PRD: docforge — modular doc-generator engine for paliad + upc-commentary #157

Open
opened 2026-05-29 11:56:03 +00:00 by mAi · 1 comment
Collaborator

Direction (m, 2026-05-29 12:32–13:55)

I think we should modularize our "doc generator" to improve it better. There are different aspects to it and we may want to use them for other projects as well.

The result is clear: I want to be able to create and modify word documents, using variables inside the documents, "editing them live" and preview the results, export in the end. We should have all that modular to keep it clean. The editor is something else than the importing, exporting, variable exchange, data fetching etc..

upc-commentary / upc-kommentar would be one later use case. There we also need to work with changing templates and input text from our different format.

Go module is good enough for now.
Doc/docx is the most pressing — we should support export to all in the long run.

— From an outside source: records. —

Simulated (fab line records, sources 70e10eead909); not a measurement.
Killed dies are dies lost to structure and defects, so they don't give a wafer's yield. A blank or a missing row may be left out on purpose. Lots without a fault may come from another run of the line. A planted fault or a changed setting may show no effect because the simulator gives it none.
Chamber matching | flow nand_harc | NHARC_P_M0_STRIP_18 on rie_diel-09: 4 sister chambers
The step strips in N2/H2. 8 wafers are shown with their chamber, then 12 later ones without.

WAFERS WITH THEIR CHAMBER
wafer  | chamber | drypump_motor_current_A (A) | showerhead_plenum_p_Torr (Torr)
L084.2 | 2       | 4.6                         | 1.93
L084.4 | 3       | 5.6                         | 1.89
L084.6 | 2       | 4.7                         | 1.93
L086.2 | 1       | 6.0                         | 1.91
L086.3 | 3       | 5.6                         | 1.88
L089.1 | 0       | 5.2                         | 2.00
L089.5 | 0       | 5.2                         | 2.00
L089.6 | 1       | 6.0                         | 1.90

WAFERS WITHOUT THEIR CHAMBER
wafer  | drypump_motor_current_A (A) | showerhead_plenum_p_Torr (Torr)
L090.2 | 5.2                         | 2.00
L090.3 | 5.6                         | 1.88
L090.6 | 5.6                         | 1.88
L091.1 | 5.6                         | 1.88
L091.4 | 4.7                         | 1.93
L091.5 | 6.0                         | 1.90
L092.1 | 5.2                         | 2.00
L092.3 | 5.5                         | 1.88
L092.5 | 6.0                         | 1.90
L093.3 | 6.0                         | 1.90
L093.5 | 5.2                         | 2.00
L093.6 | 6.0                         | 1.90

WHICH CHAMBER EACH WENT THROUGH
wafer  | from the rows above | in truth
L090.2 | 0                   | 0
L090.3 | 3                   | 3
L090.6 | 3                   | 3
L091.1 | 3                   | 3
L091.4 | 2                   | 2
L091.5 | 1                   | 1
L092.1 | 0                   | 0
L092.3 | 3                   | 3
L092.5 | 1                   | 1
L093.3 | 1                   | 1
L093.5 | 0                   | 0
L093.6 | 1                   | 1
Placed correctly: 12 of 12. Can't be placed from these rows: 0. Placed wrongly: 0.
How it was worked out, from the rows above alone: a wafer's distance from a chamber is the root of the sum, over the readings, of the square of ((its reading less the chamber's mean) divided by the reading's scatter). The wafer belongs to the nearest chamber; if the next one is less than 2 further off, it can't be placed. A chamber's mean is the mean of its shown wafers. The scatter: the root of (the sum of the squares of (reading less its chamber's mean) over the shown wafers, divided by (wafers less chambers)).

Currently I can't upload the base document to insert variables into to create a template — and then later I want to fill the template using data, modifying it manually where necessary, then exporting.

I want to keep the workflow clear and I feel that doing it with modules makes sense to fix single parts and not have different codebases.

Locked constraints (confirmed)

  • Packaging: one Go module (e.g. pkg/docforge — name bikeshed during PRD) with clean sub-packages. Same model as pkg/litigationplanner today.
  • Two consumers in scope: paliad (current submission generator) + upc-commentary (future, lives at UPCommentary/upc-kommentar). Design the resolver / importer abstractions with both in mind from day one.
  • Two distinct user surfaces (m's 2026-05-29 13:55 pick):
    • Authoring: upload a base .docx → place variable slots in it → save as a template. (This is the gap that doesn't work today.)
    • Generation: pick template → bind variables to data → manual edit where needed (live editor with preview) → export.
  • Format priority: .docx first (most pressing). Engine designed to be format-pluggable for .pdf / .html / .md later.
  • Editor stays per-consumer: shared engine + variable wire shape, different editor UI per surface.
  • Variable resolver shape: TBD (inventor judgment — m: "whatever works best"). Lean toward Go interface per namespace (type VariableResolver interface { Resolve(key string) (string, bool) }) for testability + clean separation.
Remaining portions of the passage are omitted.